Playwright: Ola Rotimi
Genre: Historical Drama
Publisher: University Press Limited
Year of Publication: 1971
Reviewer: Olutayo Irantiola
Currently, there are many published books about valiant cultural activists that existed centuries ago and these great stories have creatively reenacted the past for contemporary didactic purposes. Many dramatists have helped in preserving the life and times of noble personalities in drama texts like Madam Efunroye TInubu; Efunsetan Aniwura; Queen Amina of Zauzau; Ovonramwen Nogbaisi; Basorun Gaa and others. Worthy of note is that there are two drama texts speaking about the same protagonist under study namely Ijaye written by Wale Ogunyemi and Kurunmi by Ola Rotimi.
The play, Kurunmi, is a text that deals with the activities of the Generalissimo of Yoruba land during the reign of Alaafin Atiba, one of the kings of Oyo Kingdom who wanted a change in the ascension process to the revered throne of the Alaafin of Oyo. As a good father, he desired that his son should reign after his stead. He invited all stakeholders that will ensure an itch free coronation process- the two powerful people who he donned with Chieftaincy titles Balogun Oluyole and Aare Ona Kakanfo Kurunmi- to the meeting.
This revolutionary act of Alaafin Atiba was against the tradition which Kurunmi upheld. It was required that the Aremo, Adelu, should die the day the Alafin dies. The Timi of Ede and Basorun Oluyole went to appeal to Kurunmi but he did not budge. He was reminded of his status as the Aare Ona Kakanfo and he was warned not rip off the kingdom.
Ultimately, the Alaafin Atiba passed on and his son was installed as the Alaafin. The Aare Ona Kakanfo did not attend the installation of the new Alaafin. Since Alaafin Adelu knew the stance of Kurunmi prior to his installation, he sent emissaries to Kurunmi with two calabashes signaling either war or peace. Kurunmi chose bullets and gunpowder to signify that he was war thirsty because of the horrors of war felt at Odigido battle.
Kurunmi equally upheld the religious tradition that he inherited from his ancestors. The opening scene described his ‘agbo’le’ as “the gods of the tribe are present in varying images of earth, granite and wood. Here also exist, or believed to exist, the spirit of the departed ancestors: ethereal, invisible- eternal guardians of the bodies of the living bodies that have warmth, and blood, and sweat.”
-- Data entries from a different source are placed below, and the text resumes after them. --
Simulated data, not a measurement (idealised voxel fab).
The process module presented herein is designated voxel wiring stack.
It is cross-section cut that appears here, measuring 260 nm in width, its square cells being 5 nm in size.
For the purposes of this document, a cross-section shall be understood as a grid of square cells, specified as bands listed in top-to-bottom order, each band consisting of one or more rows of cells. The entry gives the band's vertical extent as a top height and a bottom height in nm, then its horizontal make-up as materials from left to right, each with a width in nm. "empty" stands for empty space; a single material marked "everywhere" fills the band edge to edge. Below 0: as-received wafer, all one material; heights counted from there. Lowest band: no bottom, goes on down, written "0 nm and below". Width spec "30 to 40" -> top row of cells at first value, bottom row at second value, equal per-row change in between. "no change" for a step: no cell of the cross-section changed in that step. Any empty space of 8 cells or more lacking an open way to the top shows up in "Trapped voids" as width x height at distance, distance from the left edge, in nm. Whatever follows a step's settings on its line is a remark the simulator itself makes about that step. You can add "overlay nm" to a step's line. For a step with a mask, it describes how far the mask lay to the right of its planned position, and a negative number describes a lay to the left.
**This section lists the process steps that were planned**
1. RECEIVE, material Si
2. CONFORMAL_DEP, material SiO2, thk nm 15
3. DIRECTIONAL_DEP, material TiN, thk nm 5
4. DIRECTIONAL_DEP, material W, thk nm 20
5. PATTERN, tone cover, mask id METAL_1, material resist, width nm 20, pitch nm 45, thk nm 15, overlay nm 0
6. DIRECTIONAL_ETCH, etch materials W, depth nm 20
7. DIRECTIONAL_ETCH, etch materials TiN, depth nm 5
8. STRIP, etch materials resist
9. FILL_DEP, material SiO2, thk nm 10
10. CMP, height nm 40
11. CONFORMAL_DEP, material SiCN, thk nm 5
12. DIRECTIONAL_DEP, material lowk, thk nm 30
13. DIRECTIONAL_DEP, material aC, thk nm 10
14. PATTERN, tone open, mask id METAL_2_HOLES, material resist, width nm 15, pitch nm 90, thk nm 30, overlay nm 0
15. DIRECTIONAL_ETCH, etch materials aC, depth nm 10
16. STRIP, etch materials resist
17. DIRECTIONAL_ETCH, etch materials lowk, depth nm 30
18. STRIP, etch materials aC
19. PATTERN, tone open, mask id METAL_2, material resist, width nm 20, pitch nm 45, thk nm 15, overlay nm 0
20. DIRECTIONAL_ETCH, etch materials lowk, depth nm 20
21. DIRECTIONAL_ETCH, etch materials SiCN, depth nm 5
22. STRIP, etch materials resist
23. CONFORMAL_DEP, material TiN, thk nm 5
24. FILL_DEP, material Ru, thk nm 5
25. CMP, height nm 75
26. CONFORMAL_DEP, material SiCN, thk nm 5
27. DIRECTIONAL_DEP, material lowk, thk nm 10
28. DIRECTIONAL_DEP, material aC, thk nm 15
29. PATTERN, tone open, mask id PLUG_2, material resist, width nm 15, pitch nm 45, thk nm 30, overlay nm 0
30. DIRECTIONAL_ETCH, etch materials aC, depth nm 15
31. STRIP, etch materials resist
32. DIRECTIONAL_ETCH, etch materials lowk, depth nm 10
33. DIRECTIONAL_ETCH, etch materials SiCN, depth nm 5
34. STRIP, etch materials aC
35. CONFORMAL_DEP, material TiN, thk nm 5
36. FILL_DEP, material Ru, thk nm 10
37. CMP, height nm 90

Later on in the play, on page 35, Kurunmi asked Rev. Mann ‘Oh, but it is true. If you had a father, Reverend Mann, the way you think would be different, very different from the way you now think. Imagine me for a moment. I go to your country, and I tell your father : “Mr. So-and-So, from this day on, I want you to give up the ways of your fathers; cast away your manner of worship; neglect your rituals; Mr. So-and-So, snub the shrines of your fathers; betray your gods.’ Now Revd Mann, how do you think your father would feel? This is a clear indication that Kurunmi never forsook the tradition of his fathers.
The war largely was between Ibadan people and Ijaiye people. Some of the accusations leveled against Kurunmi by the Ibadan warriors include pride, the ill-treatment of Ogunmola, his inability to see his folly, inability to consult with Elders, he had become a paramount ruler from Ijaiye extending up to Saki. For these aforementioned reasons, Ibadan people closed their mind to their relationship with Ijaiye people, Ibikunle mentioned, “…I know too well the horrors of battle, my brothers. And I know too that, of all battles, the battle against one’s own blood-brothers, the agony of war brought upon one’s own brothers, is most horrid and heart-breaking… Who here in Ibadan has no brother in Ijaiye either by direct line of blood or by marriage.”
When the battle was getting fierce, he requested for the support of the Abeokuta warriors. They came to his aid but they were jinxed by Kujenyo, a diviner and they crossed the Ose River. This led to the doom of Ijaiye warriors. Kurunmi was defeated, the devastation that has happened in his community was enormous, the hunger was grievous and his children were also killed through the tactical invasion approach deployed by Ibadan warriors. Eventually, Kurunmi committed suicide and his grave is not known till today.
The language of the text is very easy to comprehend regardless of one’s level of education. The cultural elements of the locale was evident in the play as there were a lot of transliterated proverbs in the script; for instance-
A roaring Lion kills no prey.
The baby who cries to stop its mother’s sleep, it too will suffer the anguish of not sleeping.
When a child is a failure in life, the mother bears the blame. When the child succeeds the credit naturally goes to the father.
A hawk must catch a chicken.
It is the water that is spilt. The calabash is still unbroken.
However, I am finding it difficult to get the Yoruba equivalent of the phrase “it is well”. It sounds quite ecclesiastical.
Notable Yoruba hamlets mentioned in the text include Olorisa Oko, Ado-Awaye, Iseyin, Ilorin, Ilora, Ibadan, Abeokuta. Others are Upper Ogun which is believed to be the whole of Oke-Ogun, Oyo, Sabe, Popo, Ilugun, Iwawun and Ido. The prominent history, of the era that permeated the text included the dreaded Diahomey invasion and the spread of the gospel into the hinterland. The pioneering work of Thomas Jefferson Bowen of the Baptist Mission and the takeover by Revd Mann of the Church Mission Society (Anglican) in the community.
The shortest scene in the play is Act 3, Scene 3 which is situated in the home of Revd and Mrs Mann. One fundamental thing that can be learnt from the role of the Manns in the drama is the documentation. They had diaries where they recorded virtually all the milestones and this kept the dates. There are many detailed history that can only be seen from the worldview of the colonialists and missionaries because of their documentation habits.
This historical text is an exposition of the ways in which notable histories revolved around tradition and the causes of uprisings in Yoruba land as a whole. Kurunmi stood by this tradition, he defended with all his might and the blood of Ijaiye people. He went the way of the Generalissimo after he lost the war.